But as the warm buzz of the Marnier wears off, the pink glow also starts to fade. You notice that you are in a windowless space and that you are sitting on an industrial, banquet hall chair, the kind your cousin had at her second wedding. The mimosa is in a plastic glass, and the music sounds stale.
But the mimosas keep flowing and the appetizers are nice. Cinnamon rolls, with delightfully flaky pastry that has a crispy exterior and a pillowy interior. Fresh fruit is served in halved, hollowed pineapples. But something is amiss, for while the table is strewn with plastic knockoff Ray-Bans, there is not a serving utensil in sight. Surveying the room, you will find that no other tables have serving utensils. Does this not bother the other revelers, you wonder? Did they not come to this brunch to eat?

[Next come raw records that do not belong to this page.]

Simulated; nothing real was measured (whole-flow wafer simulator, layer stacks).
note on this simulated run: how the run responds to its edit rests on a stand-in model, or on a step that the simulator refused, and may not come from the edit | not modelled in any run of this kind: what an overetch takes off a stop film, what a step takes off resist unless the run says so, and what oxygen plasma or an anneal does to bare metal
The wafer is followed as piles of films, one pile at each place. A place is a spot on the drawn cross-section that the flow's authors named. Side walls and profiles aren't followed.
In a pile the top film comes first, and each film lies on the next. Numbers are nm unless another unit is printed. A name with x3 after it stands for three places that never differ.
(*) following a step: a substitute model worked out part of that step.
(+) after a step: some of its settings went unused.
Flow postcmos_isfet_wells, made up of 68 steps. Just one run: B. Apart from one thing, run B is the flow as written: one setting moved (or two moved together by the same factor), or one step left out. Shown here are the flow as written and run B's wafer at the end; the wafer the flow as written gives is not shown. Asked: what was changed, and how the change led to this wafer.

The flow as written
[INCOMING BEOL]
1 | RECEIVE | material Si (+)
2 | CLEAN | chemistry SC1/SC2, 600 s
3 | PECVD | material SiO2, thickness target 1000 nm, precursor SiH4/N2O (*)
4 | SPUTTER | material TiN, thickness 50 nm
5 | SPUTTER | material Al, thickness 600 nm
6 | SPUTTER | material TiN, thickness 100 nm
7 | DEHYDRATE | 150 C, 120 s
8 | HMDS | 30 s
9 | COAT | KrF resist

The answer to this question was soon revealed as waitresses delivered platters of miniature quiche to the table. They were good (the quiche, not the waitresses) in the way that frozen appetizers, carefully engineered and targeted at the harried home entertainer, are good when thawed and heated. The mandible of one ethnographer-for-a-day was kept busy by the quiche while everyone else refrained. Was this particular social strata not fond of quiche, or were they wise to the fact that culinary delights were ahead and wisely electing to not fill up?
What followed was a veritable parade of food. Scrambled eggs seemed a redundant chaser to quiche, but were cooked in bacon fat, which as we all know eases many a transgression. Next were a passable rendition of chilaquiles, presented atop a schmear of black beans. Curiously, the chilaquiles were mixed with yet more scrambled eggs. One could either surmise that the bro-heavy population of the room commanded a high egg-to-other-food ratio or that the kitchen had leftover eggs and was like “Screw it, they’re all hammered on cheap Champagne anyway.”
The parade continued with enough tinfoil to keep the war effort going. Chicken biscuits arrived snuggly bundled in their shiny foil wrappings, hopeful packages of good things to come. The only good thing about them was that they in no way impinged on Chick-fil-A’s business model, for the biscuits were crumbling, dry heaps of flour, and the chicken did not fare much better. These too were left largely uneaten and added to the platters of food littering the table.
Any semblance of enjoyment that a typical member of the human race could derive from this event was slowly strangled with the remaining train of dishes: sandwiches of pre-made pancakes and sausage, so industrial and tasteless that they made the chicken biscuits' foil wrappings look tempting by comparison. And for dessert? Miniature cheese-filled crepes, adorned with flowers. No, just kidding. The crepes were served second to last, after the nuclear byproduct pancakes and before the french fries. Soggy fries, weighed down by ketchup and sour cream and sadness and topped with pickled jalapeños and the tears of lost productivity.
As soon as the onslaught began it was over. The untouched food was whisked away, glasses were refilled with more mimosas and the music was turned up. Because brunch, as it turned out, was not what anyone was there for. This particular social group was interested in a different experience, one that embraced their high credit-card limit, their used BMWs and their remarkable ability to sustain themselves with alcohol alone.
The lights went low and the waitresses came back out with glowsticks galore and wearing panda bear heads. Men in Cowboys jerseys whooped and women danced on tables. And this was it. This was what people paid $75 each to do in the middle of a Sunday afternoon. Whether or not they enjoyed it seemed of secondary concern; what mattered was that they had constructed the appearance of an enjoyable afternoon. More pictures were taken of the chicken biscuits than were eaten. The brunch was amazing, their social media feed would say the next day.
The purpose of ethnography is to lift the veil and let the outsiders peek in. But at Sunday School there isn’t much to see except for wasted food, wasted youth and a panda that wants to go on break.